Most registrants to online events don't end up attending. They may be interested in the content, but they won’t take time to watch an entire webinar recording. Webinar content has a short shelf life unless it is reworked into a friendlier format. Doing that with traditional video editing software is cumbersome, so it often doesn’t happen. It’s time-intensive to review videos for key moments, ask designers to create appropriate graphics and captions, and receive final approval from managers.
We started out contacting companies organizing webinars, and learned they were stuck in a vicious cycle of constantly having to focus on the next upcoming event. We started manually editing videos for them to better understand how the most engaging bits could be reworked. Doing this manually revealed a glaring problem: the technology interfacing with video has changed dramatically, but the editing software hasn’t. Video editing software is designed for film makers or social media, and businesses creating video content have very different needs.
Milk Video uses a transcript-to-video based interface to review long recordings and minimize the mental effort around editing. We transcribe uploaded videos, present you with the content so you can quickly clip the best parts, and allow you to use templates to compose visually interesting layouts with additional assets, like logos or static text.
We made a drag-and-drop interface for creating short video clips with styled word-by-word captions. In a world where people often don't have their audio on, the timestamp information on a machine-generated transcript is perfect for creating interesting visual elements, such as captions styled one word at a time. This also makes content accessible by default. And because most webinars or Zoom recordings are visually similar, we have the ability to recommend which video templates might be best suited for their uploaded content in the future.
The frontend is a React app based on Redux Toolkit and Recoil.js. Our performant transcript interface is made possible due to Slate.js. Our backend is a Ruby on Rails app and depends on a non-trivial number of serverless functions hosted on Google Cloud and AWS. Our speech-to-text provider is AssemblyAI, who we found were both cheaper, faster and better than Google and Amazon.

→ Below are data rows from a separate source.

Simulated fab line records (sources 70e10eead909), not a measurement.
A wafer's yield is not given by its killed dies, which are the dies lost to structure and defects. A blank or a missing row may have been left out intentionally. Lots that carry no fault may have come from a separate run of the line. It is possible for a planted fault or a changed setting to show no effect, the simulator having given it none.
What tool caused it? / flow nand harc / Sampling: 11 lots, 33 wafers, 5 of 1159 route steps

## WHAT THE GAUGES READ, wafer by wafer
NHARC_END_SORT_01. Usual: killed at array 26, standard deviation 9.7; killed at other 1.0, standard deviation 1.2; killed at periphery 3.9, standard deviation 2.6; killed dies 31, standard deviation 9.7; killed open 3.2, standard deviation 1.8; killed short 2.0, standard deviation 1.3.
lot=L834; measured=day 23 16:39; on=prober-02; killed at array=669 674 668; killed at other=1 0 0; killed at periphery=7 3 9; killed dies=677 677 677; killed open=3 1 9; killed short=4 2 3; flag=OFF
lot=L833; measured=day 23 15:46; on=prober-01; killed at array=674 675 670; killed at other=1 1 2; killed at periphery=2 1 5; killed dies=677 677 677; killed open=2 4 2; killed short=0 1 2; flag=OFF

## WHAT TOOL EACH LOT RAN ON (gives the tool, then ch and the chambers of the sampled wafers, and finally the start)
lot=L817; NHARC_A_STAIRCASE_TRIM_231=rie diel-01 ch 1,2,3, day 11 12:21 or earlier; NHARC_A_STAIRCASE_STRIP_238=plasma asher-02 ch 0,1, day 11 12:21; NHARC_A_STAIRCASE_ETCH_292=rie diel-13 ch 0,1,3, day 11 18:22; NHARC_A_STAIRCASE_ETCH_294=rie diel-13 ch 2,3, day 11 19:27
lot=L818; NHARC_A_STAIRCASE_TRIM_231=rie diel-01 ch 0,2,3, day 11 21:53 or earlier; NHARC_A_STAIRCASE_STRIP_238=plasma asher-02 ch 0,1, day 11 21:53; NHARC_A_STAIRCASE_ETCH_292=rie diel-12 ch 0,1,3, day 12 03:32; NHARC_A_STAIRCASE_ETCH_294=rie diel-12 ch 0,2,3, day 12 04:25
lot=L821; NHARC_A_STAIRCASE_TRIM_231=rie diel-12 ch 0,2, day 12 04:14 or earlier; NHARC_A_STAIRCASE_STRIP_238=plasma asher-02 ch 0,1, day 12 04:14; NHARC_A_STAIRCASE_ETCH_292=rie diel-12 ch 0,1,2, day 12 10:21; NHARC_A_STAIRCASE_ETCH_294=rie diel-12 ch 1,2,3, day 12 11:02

We would love your feedback on the tool. We are spending a lot of time working directly with our first users, and would appreciate all of the input we can get. I’m also happy to go into detail around how any specific parts work! We’ll be in the comments and are eager to hear all your thoughts!
[+] [-] derrickli978|5 years ago|reply
Milk is really good at creating short (for us it's ~1min), impactful Twitter + LinkedIn marketing collaterals based on each podcast guest (we can add our logo, the guest's background, the guest's bio + picture, transcript, etc.).
Descript is amazing at editing the entire podcast and make sure we have the overall content needed to publish.
Can't imagine doing our podcast without Milk + Descript.
[+] [-] rememberlenny|5 years ago|reply
Per the podcast point, last night (phew) we launched the ability to upload audio files and work with them.
We are focused on webinars/Zoom recordings, but now you can upload a podcast and create a promo tile.
These are some other links that were made in Milk Video:
- https://twitter.com/m_cieplinski/status/1356331228954292224
- https://twitter.com/rabois/status/1310644068326629376
- https://twitter.com/rememberlenny/status/1339618249575714816
[+] [-] ahstilde|5 years ago|reply
I've been using Milk to promote my podcast ( https://www.allschemesconsidered.com ) on LinkedIn. Here's some sample videos:
https://www.linkedin.com/posts/mraakashshah_cloud-aws-gcp-ug...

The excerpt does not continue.